20.04.2024

Walmart Just Added a Month to Your Life, Even If You Don’t Shop There

You might think this column is about Walmart’s multiple entries into retail healthcare, but you’d think wrong. This column isn’t about getting healthier and therefore living longer. It’s about how Walmart is leading a retail industry-wide movement to save your precious time.

Walmart Just Added a Month to Your Life, Even If You Don’t Shop There

As widely reported earlier today in BusinessInsider, all four major credit cards have either decided or announced that they will no longer require your signature when you use a credit card. The reason is simple: electronic payments and chip cards have made signatures less necessary and useful as security checks.

The credit card companies, however, are only half of the equation. For checkout lane signatures to become a thing of the past, retail stores that accept credit cards must follow suit, which they’ve been reluctant to do since the burden of credit card fraud falls squarely on their shoulders.

However, it now appears that Walmart, Target and other large retailers are finally going signature-less, probably because they’re increasingly competing with online sales which don’t require signatures. Plus, signatures=slow checkout lines=lower customer satisfaction=more checkers=higher personnel costs=less profit.

With that in mind, let’s do some back of the envelope calculations. Let’s say the average person uses a credit card for 70 years (age 14 to 84) and on average about twice a day and that each signature, including the wait for processing time, button pushing, etc., takes an average of 20 seconds. Do the math, and that comes out to roughly 36 (8 hour) workdays–more than a month!–over your lifetime that you won’t spend signing your name.

What you do with that month is up to you and I could probably come up with a bunch of suggestions of the “go on an extra vacation” ilk. However, since the time you save won’t be in a block but granted to you in dribs and drabs, I have another suggestion.

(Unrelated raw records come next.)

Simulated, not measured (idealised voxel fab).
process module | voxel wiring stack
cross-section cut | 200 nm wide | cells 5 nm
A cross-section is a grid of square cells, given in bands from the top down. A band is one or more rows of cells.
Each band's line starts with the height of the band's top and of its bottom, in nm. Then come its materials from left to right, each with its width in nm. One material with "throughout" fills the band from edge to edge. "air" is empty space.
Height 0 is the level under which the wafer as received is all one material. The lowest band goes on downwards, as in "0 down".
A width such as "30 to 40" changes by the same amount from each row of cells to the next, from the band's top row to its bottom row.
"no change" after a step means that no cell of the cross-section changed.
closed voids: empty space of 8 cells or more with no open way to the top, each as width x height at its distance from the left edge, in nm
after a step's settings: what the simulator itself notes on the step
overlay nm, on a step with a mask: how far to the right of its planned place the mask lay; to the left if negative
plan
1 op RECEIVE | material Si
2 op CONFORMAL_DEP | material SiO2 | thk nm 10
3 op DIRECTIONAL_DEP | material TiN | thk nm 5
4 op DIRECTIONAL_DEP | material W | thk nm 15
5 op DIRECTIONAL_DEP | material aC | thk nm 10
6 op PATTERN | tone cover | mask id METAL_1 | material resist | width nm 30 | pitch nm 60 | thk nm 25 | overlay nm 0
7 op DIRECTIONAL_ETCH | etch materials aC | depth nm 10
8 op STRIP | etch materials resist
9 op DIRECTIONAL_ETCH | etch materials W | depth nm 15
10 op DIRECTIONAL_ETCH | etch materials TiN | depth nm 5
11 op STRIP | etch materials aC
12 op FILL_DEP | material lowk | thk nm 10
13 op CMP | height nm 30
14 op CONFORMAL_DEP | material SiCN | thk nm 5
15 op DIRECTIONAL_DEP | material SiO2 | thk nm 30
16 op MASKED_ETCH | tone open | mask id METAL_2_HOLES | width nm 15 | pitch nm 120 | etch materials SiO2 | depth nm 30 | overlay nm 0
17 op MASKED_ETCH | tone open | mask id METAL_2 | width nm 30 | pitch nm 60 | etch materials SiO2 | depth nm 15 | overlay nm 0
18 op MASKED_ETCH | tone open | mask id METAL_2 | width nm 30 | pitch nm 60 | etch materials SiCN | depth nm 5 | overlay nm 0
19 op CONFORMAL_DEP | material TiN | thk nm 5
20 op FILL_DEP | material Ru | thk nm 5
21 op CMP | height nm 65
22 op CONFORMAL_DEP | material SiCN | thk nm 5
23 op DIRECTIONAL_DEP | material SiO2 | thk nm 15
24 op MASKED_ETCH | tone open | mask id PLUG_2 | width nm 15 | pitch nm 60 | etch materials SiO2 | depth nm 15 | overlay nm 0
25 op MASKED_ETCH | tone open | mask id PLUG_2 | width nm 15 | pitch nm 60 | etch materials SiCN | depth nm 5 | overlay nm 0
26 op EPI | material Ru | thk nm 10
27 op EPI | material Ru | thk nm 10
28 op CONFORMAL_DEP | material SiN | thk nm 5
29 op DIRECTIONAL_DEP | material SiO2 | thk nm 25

Here it is: every time you buy something at a retail store spend 20 seconds–before you walk outside–thinking about everything in your life for which you can be grateful. Start with the fact that you were just able to buy something–a privilege that’s far from universal.

I guarantee you that any time you spend experiencing gratitude not only won’t be time-wasting; it will actively improve your life and well-being, and therefore your health.

So, wow, despite what I wrote when I started writing it, this column turned out to be about getting healthier and therefore living longer. Honestly and truly I had no idea I’d end up here when I started it.